U.S. President Donald Trump (L) and China's President Xi Jinping walk along the front patio of the Mar-a-Lago estate after a bilateral meeting in Palm Beach, Florida, U.S., April 7, 2017. REUTERS/Carlos Barria
Both US State Secretary Rex Tillerson and Defense Secretary James Mattis openly declared the just concluded first session of China-US Diplomatic and Security Dialogue (D&SD) a success. At their Mar-a-Lago meeting in April, the two countries’ heads of state agreed to set up new policy communication and coordination mechanisms; D&SD is one of them. Next month, the two countries will hold their Comprehensive Economic Dialogue. Presidents Xi and Trump will meet again in Hamburg at the G20 summit. Such interaction is conducive to the international community’s expectations of stable China-US relations.

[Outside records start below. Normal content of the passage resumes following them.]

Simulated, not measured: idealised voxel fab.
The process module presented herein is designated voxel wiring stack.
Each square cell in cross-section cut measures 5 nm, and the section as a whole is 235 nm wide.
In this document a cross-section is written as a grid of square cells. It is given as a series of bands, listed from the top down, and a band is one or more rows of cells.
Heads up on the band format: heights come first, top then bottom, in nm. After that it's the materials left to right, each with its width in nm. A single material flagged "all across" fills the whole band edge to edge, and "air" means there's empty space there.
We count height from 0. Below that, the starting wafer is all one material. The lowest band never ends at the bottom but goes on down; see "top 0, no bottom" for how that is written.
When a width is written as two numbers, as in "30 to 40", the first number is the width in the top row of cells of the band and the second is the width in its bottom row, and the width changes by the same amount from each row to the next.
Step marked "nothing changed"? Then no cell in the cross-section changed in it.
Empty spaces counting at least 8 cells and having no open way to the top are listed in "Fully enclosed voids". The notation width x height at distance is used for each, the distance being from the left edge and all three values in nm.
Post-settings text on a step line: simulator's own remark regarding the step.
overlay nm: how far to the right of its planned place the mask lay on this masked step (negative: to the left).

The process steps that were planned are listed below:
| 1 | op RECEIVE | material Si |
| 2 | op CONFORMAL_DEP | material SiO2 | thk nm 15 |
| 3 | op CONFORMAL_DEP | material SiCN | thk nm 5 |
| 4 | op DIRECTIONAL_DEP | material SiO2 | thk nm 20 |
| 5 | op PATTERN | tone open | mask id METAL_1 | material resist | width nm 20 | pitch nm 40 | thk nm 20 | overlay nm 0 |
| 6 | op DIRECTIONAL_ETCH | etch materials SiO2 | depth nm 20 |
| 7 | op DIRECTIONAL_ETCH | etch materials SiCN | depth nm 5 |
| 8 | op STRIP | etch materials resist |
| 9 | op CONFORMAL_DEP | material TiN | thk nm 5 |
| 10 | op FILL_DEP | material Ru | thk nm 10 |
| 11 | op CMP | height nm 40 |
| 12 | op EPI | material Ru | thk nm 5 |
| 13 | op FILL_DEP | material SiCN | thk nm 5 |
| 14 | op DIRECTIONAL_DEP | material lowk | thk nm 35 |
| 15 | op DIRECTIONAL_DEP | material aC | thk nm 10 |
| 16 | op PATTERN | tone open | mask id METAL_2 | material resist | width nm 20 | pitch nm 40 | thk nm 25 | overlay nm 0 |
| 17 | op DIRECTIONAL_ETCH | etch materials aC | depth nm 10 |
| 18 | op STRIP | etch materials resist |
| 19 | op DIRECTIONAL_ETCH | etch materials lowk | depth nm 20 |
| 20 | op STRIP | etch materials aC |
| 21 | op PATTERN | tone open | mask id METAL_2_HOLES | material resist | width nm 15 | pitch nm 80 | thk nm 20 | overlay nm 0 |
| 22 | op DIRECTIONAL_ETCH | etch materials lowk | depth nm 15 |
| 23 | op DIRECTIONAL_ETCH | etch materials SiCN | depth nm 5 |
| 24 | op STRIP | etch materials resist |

Since taking office, the Trump administration has been increasingly prudent in handling ties with China, and released some positive signals. The US side’s proposal of a “constructive, outcome-oriented” China policy has resonated positively with China. The “100-day plan” intended for resolving economic and trade frictions and their close consultations about North Korea’s missile/nuclear programs are indications that both parties hope to constructively manage and control differences and further cultivate “a habit of cooperation”.
During the D&SD session, both parties displayed the strategic intention to promote virtuous development of bilateral ties, agreed to jointly promote peace, stability and prosperity in the Asia-Pacific, and decided to discuss improving basic principles for state-to-state interaction. This was no diplomatic rhetoric, or meant they would try new approaches to the South China Sea issue and maritime security. Besides, both sides reiterated their goal of comprehensive, verifiable, and irreversible denuclearization of the Korean Peninsula.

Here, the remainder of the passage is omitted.